Hot favourite to win big this year is 12 Years A Slave, which is up for Best Film, Best Adapted Screenplay (John Ridley), Best Actor (Chiwetel Ejiofor), Best Music (Hans Zimmer), and other gongs including Best Cinematography. However, the likes of American Hustle and Captain Phillips could give Steve McQueen’s drama a run for its money.

There’s no shortage of quality in the Outstanding British Film section either. Alfonso Cuaron’s sci-fi blockbuster Gravity is up against Clio Barnard’s award-winner The Selfish Giant, as well as biopics Mandela: Long Walk To Freedom; drama Philomena, which was co-written by Steve Coogan; Ron Howard’s James Hunt/Niki Lauda drama Rush, and making-of-Mary-Poppins saga Saving Mr Banks. The latter was penned by Kelly Marcel, who is one of the names nominated for the Outstanding Debut Award, along with Colin Carberry and Glenn Patterson, the writers of much-loved music drama Good Vibrations.

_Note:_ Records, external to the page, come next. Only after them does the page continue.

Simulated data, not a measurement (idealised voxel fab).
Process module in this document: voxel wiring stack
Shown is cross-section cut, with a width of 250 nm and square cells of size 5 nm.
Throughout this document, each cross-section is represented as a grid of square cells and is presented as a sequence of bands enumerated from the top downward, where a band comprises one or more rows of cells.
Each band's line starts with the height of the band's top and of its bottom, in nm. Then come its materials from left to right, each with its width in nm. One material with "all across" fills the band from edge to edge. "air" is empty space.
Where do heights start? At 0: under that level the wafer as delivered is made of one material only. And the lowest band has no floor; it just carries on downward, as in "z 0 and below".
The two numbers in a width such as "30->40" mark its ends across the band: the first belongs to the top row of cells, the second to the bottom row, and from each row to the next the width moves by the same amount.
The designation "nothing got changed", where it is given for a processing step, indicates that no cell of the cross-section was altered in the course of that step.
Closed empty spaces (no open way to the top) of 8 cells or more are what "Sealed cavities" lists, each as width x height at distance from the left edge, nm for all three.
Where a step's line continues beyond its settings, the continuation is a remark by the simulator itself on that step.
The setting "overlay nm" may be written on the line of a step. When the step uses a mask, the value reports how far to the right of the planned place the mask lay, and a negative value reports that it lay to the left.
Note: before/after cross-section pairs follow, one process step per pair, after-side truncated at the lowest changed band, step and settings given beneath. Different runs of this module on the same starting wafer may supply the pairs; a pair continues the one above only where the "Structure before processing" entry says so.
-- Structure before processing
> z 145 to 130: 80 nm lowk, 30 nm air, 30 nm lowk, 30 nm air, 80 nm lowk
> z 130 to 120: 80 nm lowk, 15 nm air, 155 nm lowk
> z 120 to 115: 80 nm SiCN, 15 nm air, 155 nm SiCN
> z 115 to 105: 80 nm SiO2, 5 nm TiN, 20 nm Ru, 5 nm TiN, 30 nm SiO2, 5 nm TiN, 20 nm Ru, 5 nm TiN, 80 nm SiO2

There’s a strong chance Gravity will romp home with Best Visual Effects, though Iron Man 3, Pacific Rim and Star Trek Into Darkness all delivered some eye-popping visuals in 2013; fellow contender The Hobbit: The Desolation of Smaug was also dazzling - in places.

We have no idea who will win what, but we can tell you that Helen Mirren will be picking up the Bafta Fellowship award for her impressive body of work.

As ever there will be a tribute to some of the great film-makers and stars we lost over the past year, including the much-missed Peter O’Toole, Phillip Seymour Hoffman, Mel Smith and James Gandolfini.

Host Stephen Fry (one of the best things about the aforementioned Hobbit sequel) will be guiding us through the proceedings from the Royal Opera House in London’s Covent Garden.

This is his ninth time fronting the bash, and the fact last year’s show was one of the highest rated since 2004 means he must be doing something right.

“I am really thrilled and honoured to have been asked to host the EE British Academy Film Awards again,” he remarks.

Despite always suffering from nerves before such a prestigious event, and being terrified that something will go wrong and he’ll make a fool of himself, Fry looks forward to this annual event as much as any movie lover because he’s so passionate about the medium.

“Film is one of the arts that most spreads the essence of our identity around the world,” he explains. “Our admiration and appreciation of global film-making ensures that the EE British Academy Film Awards sit comfortably on the world stage of film awards events honouring the best of the best.”

So plump up the cushions, charge your glasses and settle down for one of the most star-studded nights in the showbiz calendar.